New batteries based on an entirely new type of nanomaterial are claimed to charge more than 40 times faster than today’s lithium-ion batteries.
The high-power rechargeable lithium (Li)-ion batteries developed at Rensselaer Polytechnic Institute would have applications in electric automobiles, as well as laptops, mobile phones and other portable devices.
The new material, dubbed a ‘nanoscoop’ because of its ice cream-cone shape, can cope with extremely high rates of charge and discharge that would cause conventional electrodes to rapidly deteriorate and fail.
It can be charged and discharged at a rate 40 to 60 times faster than conventional battery anodes, while maintaining a comparable energy density.
“Charging my laptop or cell phone in a few minutes, rather than an hour, sounds pretty good to me,” says Professor Nikhil Koratkar. “By using our nanoscoops as the anode architecture for Li-ion rechargeable batteries, this is a very real prospect. Moreover, this technology could potentially be ramped up to suit the demanding needs of batteries for electric automobiles.”
Batteries for all-electric vehicles must deliver high power densities in addition to high energy densities, Koatkar said. Today, supercapacitors perform power-intensive functions such as starting the vehicle and rapid acceleration, with conventional batteries delivering high energy density for normal cruise driving and other operations.
Koratkar says the invention of nanoscoops may enable these two separate systems to be combined into a single, more efficient battery unit.
Most batteries in today’s portable electronic devices are deliberately designed to charge very slowly, in order to protect the battery from stress-induced damage.
The Rensselaer team’s nanoscoop, however, was engineered to withstand the buildup of stress. Made from a carbon nanorod base topped with a thin layer of nanoscale aluminum and a ‘scoop’ of nanoscale silicon, the structures are flexible and able to quickly accept and discharge lithium ions at extremely fast rates without sustaining significant damage.
The nanoscale size of the scoop is also vital since nanostructures are less prone to cracking than bulk materials, according to Koratkar.

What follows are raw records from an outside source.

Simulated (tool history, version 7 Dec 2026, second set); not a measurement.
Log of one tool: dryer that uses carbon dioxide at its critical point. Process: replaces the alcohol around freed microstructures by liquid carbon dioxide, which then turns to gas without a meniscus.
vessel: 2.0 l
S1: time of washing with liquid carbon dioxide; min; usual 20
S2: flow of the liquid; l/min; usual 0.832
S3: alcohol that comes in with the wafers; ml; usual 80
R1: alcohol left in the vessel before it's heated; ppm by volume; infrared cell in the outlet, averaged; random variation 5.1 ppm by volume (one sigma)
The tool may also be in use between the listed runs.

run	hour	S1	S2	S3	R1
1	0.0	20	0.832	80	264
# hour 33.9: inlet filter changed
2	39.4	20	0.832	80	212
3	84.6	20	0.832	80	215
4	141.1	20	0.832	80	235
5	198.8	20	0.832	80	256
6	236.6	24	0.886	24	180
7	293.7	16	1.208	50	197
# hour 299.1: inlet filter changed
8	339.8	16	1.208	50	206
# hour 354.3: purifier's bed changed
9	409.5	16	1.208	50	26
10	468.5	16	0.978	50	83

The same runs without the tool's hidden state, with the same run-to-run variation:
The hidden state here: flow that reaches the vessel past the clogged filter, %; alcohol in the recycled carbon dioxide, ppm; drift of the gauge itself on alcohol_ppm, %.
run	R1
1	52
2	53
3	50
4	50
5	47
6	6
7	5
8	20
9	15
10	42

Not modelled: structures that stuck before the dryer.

“Due to their nanoscale size, our nanoscoops can soak and release lithium at high rates far more effectively than the macroscale anodes used in today’s Li-ion batteries,” he says.
“This means our nanoscoop may be the solution to a critical problem facing auto companies and other battery manufacturers – how can you increase the power density of a battery while still keeping the energy density high?”